Financial advisors used to believe in a balanced portfolio between bonds and stocks.

Central banks changed all that.

Breaking Traditions

We’re taught that stocks and bonds tend to move in opposite directions.

Money flows into stocks and out of safety plays like US Treasuries and the US Dollar when they want risk.

The opposite occurs when they’re fearful.

Typically, this leads the two to have a negative correlation.

Correlations are measured on a scale from -1 to +1, where -1 means they trade perfectly in opposite directions, +1 perfectly in the same direction, and 0 they trade independent of one another.

Here’s a chart of that correlation between the SPY and TLT ETFs over the last 120 days.

What you’ll notice is that the correlation has been trending more and more towards zero. In fact, during the summer last year, the correlation was actually positive!

For long-term investors, this is a problem.

The negative correlation lets part of their portfolio rise when the other falls.

When that breaks down, they carry more risk.

Bonds Suck Big Time

For years, bonds outperformed their historical averages for two reasons.

First, the Federal Reserve purchased Treasuries outright as well as kept rates low.

Second, other central banks made their yields so unattractive, it made US treasuries the best choice out there.

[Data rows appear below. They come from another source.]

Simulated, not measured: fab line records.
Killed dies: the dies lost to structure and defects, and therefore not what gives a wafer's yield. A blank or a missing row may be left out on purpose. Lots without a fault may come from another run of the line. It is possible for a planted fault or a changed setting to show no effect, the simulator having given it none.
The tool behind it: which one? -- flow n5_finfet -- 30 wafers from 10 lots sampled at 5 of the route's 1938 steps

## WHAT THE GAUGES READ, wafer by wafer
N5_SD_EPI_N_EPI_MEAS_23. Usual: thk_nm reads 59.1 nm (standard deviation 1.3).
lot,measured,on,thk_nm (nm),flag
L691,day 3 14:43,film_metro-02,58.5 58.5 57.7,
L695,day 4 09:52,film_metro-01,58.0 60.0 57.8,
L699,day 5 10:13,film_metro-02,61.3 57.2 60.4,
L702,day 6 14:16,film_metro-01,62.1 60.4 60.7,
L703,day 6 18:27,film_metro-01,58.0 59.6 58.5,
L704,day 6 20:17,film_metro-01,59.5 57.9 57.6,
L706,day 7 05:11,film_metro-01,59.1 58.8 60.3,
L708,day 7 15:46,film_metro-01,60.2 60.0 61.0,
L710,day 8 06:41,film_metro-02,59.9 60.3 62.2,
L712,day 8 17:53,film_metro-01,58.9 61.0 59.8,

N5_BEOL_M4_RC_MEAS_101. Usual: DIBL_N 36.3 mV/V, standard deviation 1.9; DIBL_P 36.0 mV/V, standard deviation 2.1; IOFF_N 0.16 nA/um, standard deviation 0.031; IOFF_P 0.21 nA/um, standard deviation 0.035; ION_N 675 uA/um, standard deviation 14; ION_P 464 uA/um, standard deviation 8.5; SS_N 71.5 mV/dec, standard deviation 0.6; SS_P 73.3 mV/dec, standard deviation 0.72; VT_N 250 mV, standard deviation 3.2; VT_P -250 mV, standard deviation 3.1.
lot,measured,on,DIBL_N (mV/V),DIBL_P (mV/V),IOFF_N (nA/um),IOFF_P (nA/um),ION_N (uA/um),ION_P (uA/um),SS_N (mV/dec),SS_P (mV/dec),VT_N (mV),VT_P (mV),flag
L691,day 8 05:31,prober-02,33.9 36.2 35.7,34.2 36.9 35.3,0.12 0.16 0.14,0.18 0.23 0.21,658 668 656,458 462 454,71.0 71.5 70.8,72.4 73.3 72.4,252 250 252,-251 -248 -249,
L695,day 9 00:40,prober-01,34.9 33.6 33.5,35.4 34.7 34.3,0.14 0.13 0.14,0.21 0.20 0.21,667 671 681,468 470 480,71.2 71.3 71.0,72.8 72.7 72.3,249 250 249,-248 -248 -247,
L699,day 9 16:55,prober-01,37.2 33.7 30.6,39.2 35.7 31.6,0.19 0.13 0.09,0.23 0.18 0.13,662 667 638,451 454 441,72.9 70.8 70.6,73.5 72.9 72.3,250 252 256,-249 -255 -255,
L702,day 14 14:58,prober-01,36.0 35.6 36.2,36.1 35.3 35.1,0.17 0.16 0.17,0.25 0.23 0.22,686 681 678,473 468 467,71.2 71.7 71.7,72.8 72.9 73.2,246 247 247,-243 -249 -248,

The unprecedented Fed actions in 2020 sent treasuries to some of their highest levels in history.

With the Fed winding down its bond purchase program and set to raise rates, the upside potential is extremely limited with the downside quite large.

That’s why we’re seeing both bonds and stocks often sell-off at the same time.

The Bottom: Treasuries aren’t good investments these days. 

Instead, we prefer cash for safety or shorter duration treasuries to limit risk, such as 1-36 months (SHY).

Commodities (GSG) are also a good place for safety, especially with inflation rearing its ugly head.